That’s what the plate on the front of the car said as we passed each other at an intersection recently. At least that’s what I think it said. I was only able to get a quick glance at it.
Assuming that is what it said, what a great thing to put on a license plate! Four small words (symbols), but what a huge message! Are there any of us who wouldn’t benefit from knowing someone was on our side?
It made me think about two professors I had in college. One was the head of the history department. If you looked up the work “acerbic” in the dictionary, I’m fairly certain you’d find his picture there. His class was supposed to be the start of my collegiate experience. As things worked out (or more accurately didn’t work out), I got confused reading my schedule and ended up missing it. When I realized what had happened, I tracked the professor down and asked, “If I had missed anything important” (right idea, wrong wording!). Things kind of went downhill after that.

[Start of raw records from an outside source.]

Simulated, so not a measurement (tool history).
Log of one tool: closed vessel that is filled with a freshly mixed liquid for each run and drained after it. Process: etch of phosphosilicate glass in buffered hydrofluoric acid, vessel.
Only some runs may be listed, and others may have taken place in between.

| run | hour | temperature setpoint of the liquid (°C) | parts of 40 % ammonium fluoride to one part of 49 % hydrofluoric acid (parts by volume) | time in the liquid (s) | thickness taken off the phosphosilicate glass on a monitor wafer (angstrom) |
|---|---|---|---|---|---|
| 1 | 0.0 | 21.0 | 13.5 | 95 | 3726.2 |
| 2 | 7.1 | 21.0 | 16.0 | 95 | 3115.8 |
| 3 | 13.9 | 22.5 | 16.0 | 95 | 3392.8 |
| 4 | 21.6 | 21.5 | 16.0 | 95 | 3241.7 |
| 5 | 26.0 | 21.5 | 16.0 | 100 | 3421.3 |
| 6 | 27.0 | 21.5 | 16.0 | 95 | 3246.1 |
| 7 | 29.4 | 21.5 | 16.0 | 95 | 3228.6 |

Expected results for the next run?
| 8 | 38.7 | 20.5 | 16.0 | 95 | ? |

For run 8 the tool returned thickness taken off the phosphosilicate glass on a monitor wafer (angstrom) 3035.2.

This particular professor loved to say and do things to intimidate his students. Humiliation and embarrassment were two of his favorite teaching techniques. On one occasion, he asked who was a Christian. I raised my hand along with one other person. From that time on, all of his comments and observations about the Christian faith were served up directly to us. And of course, we were always given the role of answering for everything that had been done in the name of Christianity. On another occasion, my grandmother died and we had to go out of state for her funeral. Since that involved missing a class, the professor asked me to bring a copy of the obituary when I returned to show I wasn’t making the story up. A consummate believer in his fellow man, this man was.
Most of all, I remember exam days. Everyone in the class would be experiencing test anxiety when he would somberly walk into the room proclaiming, “Remember, the weak die along the way.” It was the closest thing we had to a class motto. Anyway, the class was composed mostly of freshman like myself and we were easy prey for his tactics. Perhaps he was just kidding, but I (and I think just about everyone else), took him very seriously. With him, you never felt like you had anything other than an adversarial relationship. He never came across as being for you.
The other professor was the former head of the history department. By luck of the draw, she was also my academic adviser. She was semi-retired and beginning to experience a slight deterioration in her health. But before you get the idea that she was just some grandmotherly pushover, remember, grandmotherly types do not head history departments! One student who was in her senior seminar class found this out the hard way. He failed to have his thesis completed on time and she simply locked him in the seminar room until he was finished. (We heard he was there all night and part of the next day).
However, where this professor differed from the first professor was in this important area: you knew she was on your side. She made you work hard—harder than the other professor, but you were willing to do it and you did better work because you wanted to please her. Do you know what her motto was? It was, “You have an ‘A’ in my class until you prove otherwise.”
Our Father is like that. Even when He is judicially against us because of our sin, He is for us. Romans 5:8 says, “But God demonstrates his own love for us in this: While we were still sinners, Christ died for us.” The cross spans the centuries to say, “I am for you!”
Whatever else is true in life, God is for you. Remember that. It’s something you can build your life upon.